Dear Knimers,
Suppose I have a table with 10 million rows of “XY - data”:
…and let’s say I want to remove the edges, rows x<100.0 and X > 999900.0. I could use a row filter:
This takes 16.1 seconds on my computer.
I can do the same thing using a Rule-based Row Filter (19.2 seconds) and a Java Snippet Row Filter (27.8 seconds).
I could also combine all the rows into a pair of lists:
In that case I could slice the data using a Java Snippet:
int l = c_X.length;
int num = 0;
for(int t=0; t<l; t++) {
num += ((c_X[t] >= 100.0) && (c_X[t] <= 999900.0)) ? 1 : 0;
}
Double[] Xresult = new Double[num];
Double[] Yresult = new Double[num];
int u = 0;
for(int t=0; t<l; t++) {
if ((c_X[t] >= 100.0) && (c_X[t] <= 999900.0)) {
Xresult[u] = c_X[t];
Yresult[u] = c_Y[t];
u++;
}
}
out_X = Xresult;
out_Y = Yresult;
Significantly faster: 5.7 seconds. The risk with this method is that it is very easy to slice the two lists differently by mistake, so that the user ends up with two inconsistent lists without noticing. I tried to avoid that by making a list of XY pairs, but I did not succeed into using such a list in a Java snippet (unsupported column type).
Now, let’s try the same slice within pure Python with a Pandas dataframe. This only takes 0.5 seconds:
tm1 = time.time()
df = df[(df['X']>=100.0) & (df['X']<=999900.0)]
tm2 = time.time()
print(tm2-tm1)
Using the exact same Python code in a Python Script node in Knime takes 152 seconds.

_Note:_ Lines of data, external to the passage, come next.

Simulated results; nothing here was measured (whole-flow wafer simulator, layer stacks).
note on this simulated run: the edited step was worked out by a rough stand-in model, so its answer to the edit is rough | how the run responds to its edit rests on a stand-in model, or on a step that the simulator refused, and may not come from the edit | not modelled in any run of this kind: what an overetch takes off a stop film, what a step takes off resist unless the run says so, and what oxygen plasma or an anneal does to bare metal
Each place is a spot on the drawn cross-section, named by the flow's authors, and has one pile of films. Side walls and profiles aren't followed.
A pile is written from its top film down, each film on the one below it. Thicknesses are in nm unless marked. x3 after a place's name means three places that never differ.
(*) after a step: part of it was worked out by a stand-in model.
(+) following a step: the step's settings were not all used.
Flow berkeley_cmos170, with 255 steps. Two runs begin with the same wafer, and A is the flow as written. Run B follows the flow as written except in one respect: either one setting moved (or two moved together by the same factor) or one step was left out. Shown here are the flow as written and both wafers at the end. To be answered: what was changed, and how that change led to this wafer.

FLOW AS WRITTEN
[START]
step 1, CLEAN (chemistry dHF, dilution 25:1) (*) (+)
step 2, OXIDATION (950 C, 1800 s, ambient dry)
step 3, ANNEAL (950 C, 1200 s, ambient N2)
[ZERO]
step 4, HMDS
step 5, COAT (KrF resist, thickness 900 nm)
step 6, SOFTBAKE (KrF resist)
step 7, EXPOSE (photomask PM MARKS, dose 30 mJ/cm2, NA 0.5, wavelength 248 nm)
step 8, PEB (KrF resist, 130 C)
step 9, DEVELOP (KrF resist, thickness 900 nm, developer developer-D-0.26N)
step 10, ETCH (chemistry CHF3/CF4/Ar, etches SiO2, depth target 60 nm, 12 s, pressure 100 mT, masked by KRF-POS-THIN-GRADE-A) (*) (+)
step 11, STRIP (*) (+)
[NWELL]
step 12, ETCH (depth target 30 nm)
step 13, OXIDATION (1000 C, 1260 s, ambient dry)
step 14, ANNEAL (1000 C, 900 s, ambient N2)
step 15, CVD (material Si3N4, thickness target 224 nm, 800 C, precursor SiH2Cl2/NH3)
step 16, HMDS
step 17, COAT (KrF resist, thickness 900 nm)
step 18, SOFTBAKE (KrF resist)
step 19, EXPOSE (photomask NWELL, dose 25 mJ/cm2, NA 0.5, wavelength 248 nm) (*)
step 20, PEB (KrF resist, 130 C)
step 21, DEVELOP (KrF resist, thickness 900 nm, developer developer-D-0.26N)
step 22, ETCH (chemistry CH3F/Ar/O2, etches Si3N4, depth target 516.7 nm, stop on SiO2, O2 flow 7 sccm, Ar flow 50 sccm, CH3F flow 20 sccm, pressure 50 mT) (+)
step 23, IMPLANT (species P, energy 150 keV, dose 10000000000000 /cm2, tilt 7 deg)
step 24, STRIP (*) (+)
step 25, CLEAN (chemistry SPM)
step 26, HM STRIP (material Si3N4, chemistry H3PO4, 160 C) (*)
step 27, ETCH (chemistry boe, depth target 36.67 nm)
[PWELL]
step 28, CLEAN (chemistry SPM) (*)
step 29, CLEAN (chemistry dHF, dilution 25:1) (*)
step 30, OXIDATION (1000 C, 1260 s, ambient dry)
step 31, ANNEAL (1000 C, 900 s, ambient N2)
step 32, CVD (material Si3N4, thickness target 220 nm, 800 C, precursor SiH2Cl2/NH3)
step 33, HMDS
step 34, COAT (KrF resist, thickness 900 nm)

Changing to the new columnar table backend changes the execution times a bit, but not spectacularly:
Row filter: 13.5 s
Rule-based row filter: 12.5 s
Java snippet Row Filter: 22.0 s
Using a pair of lists and a Java Snippet: 9.8 s
Using a Python Script node: 156 s
Interestingly, using a pair of Lists has become significantly worse.
Knime 4.3.3 on Ubuntu 20.04, Intel i7-10710U (12) @ 2.000GHz, 64 GB RAM, -Xmx24576m, -Dorg.knime.container.cellsinmemory=25000000
Cheers
Aswin